DeVito, who is tinier than one of his circus little people, has a big personality and boasts two acting volumes: loud and louder. He could win all the accolades from the Ham Actors Association and the Prosciutto Award for Best Over-the-Top Acting. He cares about all the misfits in the troupe. DeVito usually plays loveable characters, and he is also a good chap in this film. Financially in trouble, he falls for the baloney charlatan businessman V.A. Vandevere, played by snarling Michael Keaton, doing his best impression of a silent movie villain. In some scenes, the director and cameraman have taken pity on the actor by filming him either in the dark or through a slab of inch-thick marble filters. Keaton, as the blustering villain, harbors only evil intent and wants to steal away the flying Dumbo for his devilish theme park, Horrorland, or some such place.
Screenwriter Ehren Kruger doesn’t do much to develop personalities for the characters. The character played by Eva Green comes closest to anyone revealing humanity here. She portrays Colette, the French aerial artist, who shows compassion for the kids and little Dumbo.

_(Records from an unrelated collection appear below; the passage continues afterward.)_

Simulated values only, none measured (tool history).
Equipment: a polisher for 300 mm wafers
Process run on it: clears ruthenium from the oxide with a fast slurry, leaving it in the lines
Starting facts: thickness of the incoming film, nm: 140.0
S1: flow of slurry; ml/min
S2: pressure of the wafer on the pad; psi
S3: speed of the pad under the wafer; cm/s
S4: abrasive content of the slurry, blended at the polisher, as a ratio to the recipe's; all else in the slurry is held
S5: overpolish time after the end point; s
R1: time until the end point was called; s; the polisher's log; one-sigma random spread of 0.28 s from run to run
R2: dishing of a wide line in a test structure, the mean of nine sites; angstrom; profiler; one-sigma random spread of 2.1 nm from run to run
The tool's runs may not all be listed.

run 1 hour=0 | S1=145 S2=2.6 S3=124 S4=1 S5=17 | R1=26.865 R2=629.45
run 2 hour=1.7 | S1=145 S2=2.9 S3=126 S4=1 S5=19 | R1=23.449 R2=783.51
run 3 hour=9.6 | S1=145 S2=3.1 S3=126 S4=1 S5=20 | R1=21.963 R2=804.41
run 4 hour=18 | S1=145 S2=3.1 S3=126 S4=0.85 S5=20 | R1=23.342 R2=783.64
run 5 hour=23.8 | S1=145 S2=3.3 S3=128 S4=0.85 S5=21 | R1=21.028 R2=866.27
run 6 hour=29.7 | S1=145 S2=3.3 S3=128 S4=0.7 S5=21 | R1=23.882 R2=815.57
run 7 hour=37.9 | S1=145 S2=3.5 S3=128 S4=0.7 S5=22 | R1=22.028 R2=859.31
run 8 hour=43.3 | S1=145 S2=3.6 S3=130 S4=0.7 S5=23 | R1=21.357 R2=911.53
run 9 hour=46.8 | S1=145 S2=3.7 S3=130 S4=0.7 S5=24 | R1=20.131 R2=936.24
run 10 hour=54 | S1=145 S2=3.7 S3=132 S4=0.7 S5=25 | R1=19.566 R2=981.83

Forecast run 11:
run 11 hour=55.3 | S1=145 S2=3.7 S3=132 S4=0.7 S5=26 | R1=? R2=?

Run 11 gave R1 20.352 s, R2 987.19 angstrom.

The movie is a huge disappointment and so overblown it collapses under its own hot air. However, the production design by Rick Heinrichs, set decoration by John Bush and Cosmo Sarson, and costume design by Colleen Atwood are all noteworthy and deserve kudos.
Loveable Dumbo deserves better than this. Unfortunately, I can’t recommend the 2019 version for children.
(Released by Walt Disney Pictures and rated “PG” for peril/action, some thematic elements, and brief mild language)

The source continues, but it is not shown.